Picture Perfect (3-5)
Family Tip Sheets
- alter: to change the way something looks
- product: something that a company advertises and sells
Students consider how digitally manipulated photos can affect the way people feel about their appearance, as well as help sell products.
After learning that photos can be transformed on the computer, students first discuss how photo alteration can be both creative and, at times, deceptive. They then watch a short video that shows the evolution of a makeup-free model into a digitally enhanced billboard ad. Finally, students work in groups to analyze the messages on two magazine covers featuring digitally altered photographs.
Students will be able to ...
- recognize that photos can be altered digitally, and consider the upsides and downsides of this practice.
- discuss how photo alteration can distort our perceptions and affect our self-image.
- analyze how advertising uses photo alteration to help sell products.
Materials and Preparation
- Review the Gender and Digital Life Teacher Backgrounder (Elementary School).
- Prepare to show students the Colorful Lemon Visual. If you are unable to project the visual for the class to see, print out hard copies for students.

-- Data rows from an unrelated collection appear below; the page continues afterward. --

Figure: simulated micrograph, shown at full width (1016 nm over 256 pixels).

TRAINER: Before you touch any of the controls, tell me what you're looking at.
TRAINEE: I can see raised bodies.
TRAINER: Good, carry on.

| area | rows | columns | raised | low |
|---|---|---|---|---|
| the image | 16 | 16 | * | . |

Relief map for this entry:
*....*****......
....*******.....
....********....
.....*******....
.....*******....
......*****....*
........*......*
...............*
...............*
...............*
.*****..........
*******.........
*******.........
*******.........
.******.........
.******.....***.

- Preview the Dove® Campaign for Real Beauty’s video “Evolution" and prepare to show it to students.
- Copy the Magazine Magic Student Handout, one for each group of four or five students.
PROJECT the Colorful Lemon Visual for the class to see. Alternatively, you may print out the image for students.
TELL students to imagine that someone posted this photo online. Underneath the photo, the person typed: This is what happens when you put food coloring in a lemon!
ASK: What would make this photo “real”?
- If you could really put food coloring in a lemon and have it look like that
- If someone took the photo of a real lemon
ASK: What would make this photo “fake”?
- If someone changed it on the computer
- If it didn’t really look like that in the original photo
HAVE students vote on whether they think the photo is “real” or “fake.”
DEFINE the Key Vocabulary term alter.
EXPLAIN that this photo was altered, using computer programs. Lemons don’t look like that in real life, even if you put food coloring in them.
ASK: Even though the lemon in this photo isn’t real, what do you like about the image?
Guide students to recognize that this edited image is kind of magical. Wouldn’t it be cool if we could cut open a lemon and see a rainbow of colors inside?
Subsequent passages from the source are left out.